He is on his way to the reservoir to meet his 4 fellow fishermen waiting there, equipped with all that is needed. It is a part of his routine now to display his Khaire Inland Fisheries Cooperative’s membership ID card at the check-post and take their 5 men fishing boat deep into the reservoir at night for the catch. This skill is relatively new to him; 5 years old precisely, and yet he shares a special bond with it. While he sticks to his traditional Katkari (fishermen) community’s style of fishing by the river during the day, the nights are reserved here. Mithun, 24, is the young and enthusiastic secretary of the cooperative movement started by Shramjivi Janta Sahayak Mandal (SJSM) in his and the neighboring block. Mithun tells us –
“We were unaware and prohibited from reservoir fishing before coming in contact with SJSM in 2007. That was a tough time for us. A lot of destruction was caused by the rains. I had completed my class 10th and with a few of my friends joined in. About 8 to 10 hamlets were allocated to each one of us. We received training in reservoir fishing and in turn encouraged folks from our allocated areas to become members of the cooperative which was to bid for the reservoir fishing rights that year. At that time, i fished during the day in the Nageshwari river for 4 to 5 kilos catch and sold it myself in the local markets. I sold them at around Rs. 120 to 130 per kilo. The efforts however were huge. All my day was occupied running between the river and the market and only this income for a few months was proving insufficient. Moving out of my home looked inevitable.

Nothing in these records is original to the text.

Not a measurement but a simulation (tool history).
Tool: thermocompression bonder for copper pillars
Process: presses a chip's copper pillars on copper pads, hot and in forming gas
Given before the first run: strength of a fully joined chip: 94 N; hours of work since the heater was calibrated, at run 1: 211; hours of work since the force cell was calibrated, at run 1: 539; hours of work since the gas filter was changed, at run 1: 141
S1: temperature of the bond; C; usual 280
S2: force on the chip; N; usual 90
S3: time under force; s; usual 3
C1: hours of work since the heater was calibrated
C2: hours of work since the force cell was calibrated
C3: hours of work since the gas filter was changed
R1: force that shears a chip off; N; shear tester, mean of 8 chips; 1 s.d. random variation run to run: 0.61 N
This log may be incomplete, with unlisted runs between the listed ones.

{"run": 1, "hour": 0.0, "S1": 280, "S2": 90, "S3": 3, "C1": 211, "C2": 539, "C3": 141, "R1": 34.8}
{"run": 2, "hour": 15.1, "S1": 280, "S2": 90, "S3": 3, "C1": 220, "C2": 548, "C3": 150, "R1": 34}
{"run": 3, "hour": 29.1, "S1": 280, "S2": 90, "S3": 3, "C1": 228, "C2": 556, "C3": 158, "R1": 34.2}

Things changed when i met SJSM. I started going out with a group of 5 fishermen every night for fishing in the reservoir. They also helped us acquire a boat at subsidized rates, good quality nets and ice boxes. A catch of about 8 to 10 kilos were obtained daily which i sold to the cooperative for Rs. 60 per kilo. This income was over and above my income from river water fishing. Also it saved me the hassle of marketing the catch. The income from both the day and night fishing together is now sufficient for my family. I spend the spare time i have between both the fishing shifts now in coordinating the cooperative’s activities and giving time at our in-house hatchery …”
What was the territory marked by resourceful private individuals hitherto, the right to fish in the small reservoirs scattered over the Mahad and Poladpur blocks of Raigad district of Maharashtra, is now shifting into the hands of the local Katkari (fishermen) community. And they are not complaining after experiencing how fisheries has moved from being the supportive to prime livelihood source for 483 families of the region; families whose incomes from a skill they have traditionally known going up from Rs. 2,080 to 14,632 in 3 years’ span; families whose fathers and sons do not have to go away in search of money anymore.